The Wald test now yields -0.73 (a chi-squared of 0.53), and the
likelihood ratio test concurs, with a chi-squared of 0.54 on one d.f.
The risk ratio is a bit larger after 10 weeks, but the difference is
still not significant. Note that these are exactly
the same results we got with `tvc()`

and
`texp()`

.

Another way to check for proportionality of hazards is to use Schoenfeld residuals (and their scaled counterparts). You can obtain an overall test using the Schoenfeld residuals, or a variable-by-variable test based on the scaled variant. In this case with just one predictor there is only one test, but we’ll see later an example with several predictors.

Stata and R offer several possible transformations of time for the
test, including a user-specified function, but chose different defaults.
In Stata the default is time, but one of the options is `km`

for the Kaplan-Meier estimate of overall survival. In R the default
transform is “km” for the K-M estimate, but one of the options is
“identity”.

. quietly stcox treated, efron . estat phtest Test of proportional-hazards assumption Time function: Analysis time ─────────────┬────────────────────────────────── │ chi2 df Prob>chi2 ─────────────┼────────────────────────────────── Global test │ 0.00 1 0.9886 ─────────────┴──────────────────────────────────

> zph <- cox.zph(cm , transform="identity") > zph chisq df p treated 0.000197 1 0.99 GLOBAL 0.000197 1 0.99

The test shows that there is no evidence against the proportional
hazards assumption. If there had been, we could get a hint of the nature
of the time dependence by plotting the (scaled) residuals against time
and using a smoother to glean the trend, if any. In R
the `cox.zph`

class has a `plot()`

method which
uses a spline smoother. I specified `df=2`

because of the
small sample size. The `ggfy()`

function is a wrapper I wrote
that calls the generic `plot()`

method, making the output
look a bit like `ggplot`

.

. estat phtest, plot(treated) . graph export phplot.png, width(500) replace file phplot.png saved as PNG format

> source("https://grodri.github.io/survival/ggfy.R") > png("phplotr.png", width=500, height=400) > ggfy(zph, df=2) > dev.off() null device 1

The residuals show no time trend at all, showing that the treatment hazard ratio is fairly constant over time. (We will confirm this result below with a plot of cumulative hazards that provides more direct evidence.)
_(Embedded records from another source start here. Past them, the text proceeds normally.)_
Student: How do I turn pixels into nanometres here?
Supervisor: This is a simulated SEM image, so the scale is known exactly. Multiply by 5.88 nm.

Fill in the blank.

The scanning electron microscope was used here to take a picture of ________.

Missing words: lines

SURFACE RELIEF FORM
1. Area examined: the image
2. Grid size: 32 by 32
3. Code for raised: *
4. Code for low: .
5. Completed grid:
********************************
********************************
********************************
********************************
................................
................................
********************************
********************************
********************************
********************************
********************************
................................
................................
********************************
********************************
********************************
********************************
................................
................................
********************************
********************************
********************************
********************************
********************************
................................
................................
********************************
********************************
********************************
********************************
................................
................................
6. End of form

The emphasis in the Cox model is on hazard ratios, but one can
calculate a Kaplan-Meier or a Nelson-Aalen estimate of the baseline
survival, as shown in the notes. The baseline is defined as the case
where all covariate values are zero, and this may not make sense in your
data. A popular alternative is to estimate the “baseline” at average
values of all covariates. In our case a much better approach is to
estimate and plot the estimated survival functions for the two groups.
Stata makes this very easy via the
`stcurve`

command

. stcurve, surv at(treated=0) at(treated=1) . graph export coxsurv.png, width(500) replace file coxsurv.png saved as PNG format

It is instructive to compute these “by hand” and compare them with separate Kaplan-Meier estimates for each group, which I will plot using different symbols for treated and controls. The plots connect the point estimates using a step function.

. predict S0, basesurv // control (not mean!) . gen S1 = S0^exp(_b[treated]) // treated . sts gen KM = s, by(treated) // two Kaplan-Meiers . twoway (scatter S0 _t, c(J) ms(none) sort) /// baseline > (scatter S1 _t , c(J) ms(none) sort) /// treated > (scatter KM _t if treated, msymbol(circle_hollow)) /// KM treated > (scatter KM _t if !treated, msymbol(X)) /// KM base > , legend(off) /// > title(Kaplan-Meier and Proportional Hazards Estimates) . graph export coxkm.png, width(500) replace file coxkm.png saved as PNG format

> library(ggplot2) > sf <- survfit(cm, newdata=list(treated=c(1,0))) > km <- survfit(Surv(weeks, relapse) ~ treated, data=gehan) > dsf <- data.frame(time = rep(c(0,sf$time), 2), + survival = c(1, sf$surv[,1], 1, sf$surv[,2]), + group = factor(rep(c("treated","control"), + rep(length(sf$time) + 1,2)))) > dkm <- data.frame(time = km$time, + survival = km$surv, + group = factor(rep(c("treated","control"), + km$strata))) > ggplot(dsf, aes(time, survival, color = group)) + geom_step() + + geom_point(data = dkm, aes(time, survival, shape=group),color="black") + + scale_shape_manual(values = c(1, 4)) > ggsave("coxkmr.png", width=500/72, height=400/72, dpi=72)

The figure looks just like Figure 1 in Cox’s paper. If the purpose of the graph is to check the proportional hazards assumption a much better alternative is to plot the log-log transformation of the survival function, namely -log(-log(S(t)), against log(t) for each group. Under the proportional hazards assumption the resulting curves should be parallel. This plot is useful because the eye is much better at judging whether curves are parallel than whether they are proportional.

. stphplot, by(treated) legend(off) title(Plot of -log(-log(S(t)))) Failure _d: relapse Analysis time _t: weeks ID variable: id . graph export coxphplot.png, width(500) replace file coxphplot.png saved as PNG format

> dkm <- mutate(dkm, lls = -log(-log(survival))) > ggplot(dkm, aes(log(time), lls, color=group)) + geom_point() + + geom_line() + ylab("-log(-log(S(t)))") > ggsave("coxphplotr.png", width=500/72, height=400/72, dpi=72)

The two lines look quite parallel indeed.